Tuesday, February 2, 2010

Blog 19: Angelou's Life, Times, & Message

1. Time Period: African-American Experience in U.S., 1930s & 1940s

- In the 1930s and 1940s, the Civil Rights Movements for African-Americans became more noticeable and more people helped in the push for rights.

2. Maya Angelou: Biography

- Maya Angelou was born in St. Louis in 1928.

- She was raised by her grandmother in Arkansas until she graduated from eighth grade. Then she joined her mother in San Francisco.

- In Arkansas, Maya Angelou experienced the brutality of racial discrimination and she absorbed the faith and values of traditional African-American families, communities, and culture.
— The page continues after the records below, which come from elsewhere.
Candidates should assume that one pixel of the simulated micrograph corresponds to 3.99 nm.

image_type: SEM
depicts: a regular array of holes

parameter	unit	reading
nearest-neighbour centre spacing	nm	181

- As a teenager, her love for arts won her a scholarship to study dance and drama at San Francisco's Labor School.

- At 16, she gave birth to a son, Guy after which she toured Europe and Africa in the musical Porgy and Bess.

- In the 1960s when Maya Angelou returned to New York City, she joined the Harlem Writers Guild and became involved in black activism.

- She then spent several years in Ghana and editor of the African Review, where she began to take her life, her activism, and her writing more seriously.

3. Racism: What is it? How has it occurred in the U.S.?

-Racism is prejudice, discrimination, or antagonism directed against someone of a different race based on such a belief.

- Racism has been an issue in the United States since colonial times. There had been racism in this country against Native Americans, African-Americans, Asian-Americans, Latin-Americans, American-Jews, and other immigrant groups.

4. Maya Angelou: Works & Publications

- By the late 1950s, she had become committed to writing and to working in the Civil Rights Movement.

- For her outstanding contributions to American literature, she has received many honorary degrees and the applause of the whole nation on January 20, 1993, when she delivered her poem, "On the Pulse of Morning," at President Clinton's inauguration.

- Maya Angelou is best known for autobiographical books: All God's Children Need Traveling Shoes (1986), The Heart of a Woman (1981), Singin' and Swimin' and Getting Merry Like Christmas (1976), Gather Together in My Name (1974), and I Know Why The Caged Bird Sings (1969), which was nominated for the National Book Award.

5. Racism: Where does it still exist in the U.S.?

- Racism is not prevalent or acceptable as it once was, but it still exists. There's much more awareness now and better education.

- The Civil Rights Movement ended the Jim Crow Laws and basically made racism illegal.